This chapter discusses the knowledge of drilling engineering and review the understanding of how drilling operations can influence the pattern and extent of hydraulic fractures. This chapter will draw on the operational considerations introduced in Hydraulic fracturing and the theory introduced in all chapters.

Hydrofractured zone extension

The hydrofracture zone is simply the gross volume of rock at depth that contains fractures generated by the hydraulic fracture stimulation. A shale gas operator will begin by designing a hydrofracture zone based on a given numerical model, or based upon local experience. The zone will be dependent on parameters including hydraulic fracture volume and pressurization rate. The early stage of hydraulic fracture stimulation (i.e. during the first few stages of hydraulic stimulation) will be aimed at validating and/or calibrating the hydrofracture zone model. This can be done using micro-seismic analysis or tilt meters for direct traces; or indirectly using pressure build up, production tests or interference tests (Fisher et al., 2004[1]; Fix et al., 1991[2]; King, 2012[3]; King & Leonard, 2011[4]; Woodroof et al., 2003[5]). Considerable understanding can also be obtained from analysis of core recovered from drilling.

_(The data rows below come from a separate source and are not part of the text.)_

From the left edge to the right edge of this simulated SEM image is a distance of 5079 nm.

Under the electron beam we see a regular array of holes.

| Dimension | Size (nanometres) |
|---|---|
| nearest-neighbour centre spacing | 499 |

Considerable understanding of the hydrofracture zone has come from microseismic monitoring. Excellent signal strength and high amplitude microseismicity has led to increased precision with respect to the event locations (Detring & Williams-Stroud, 2012[6]). Microseismic mapping demonstrates that an interconnected fracture network of moderate conductivity with a relatively small spacing between fractures is achievable by hydraulic fracturing (Warpinski et al., 2009[7]). The subsequent production from these reservoirs supports both the modelling and the mapping. Maxwell et al. (2011)[8] present results from microseismic measurements integrated with seismic reservoir characterization and injection data to investigate variability in the hydraulic fracture response between three horizontal wells in the Montney shale in NE British Columbia, Canada. Microseismic events occurred from 200 to 1,200 m away from the point of injection (source site). It was observed that hydraulic fractures tended to be asymmetric and grew preferentially towards the low Poisson's ratio region of the shale unit. This is attributed to material property changes and associated lower stresses in these regions.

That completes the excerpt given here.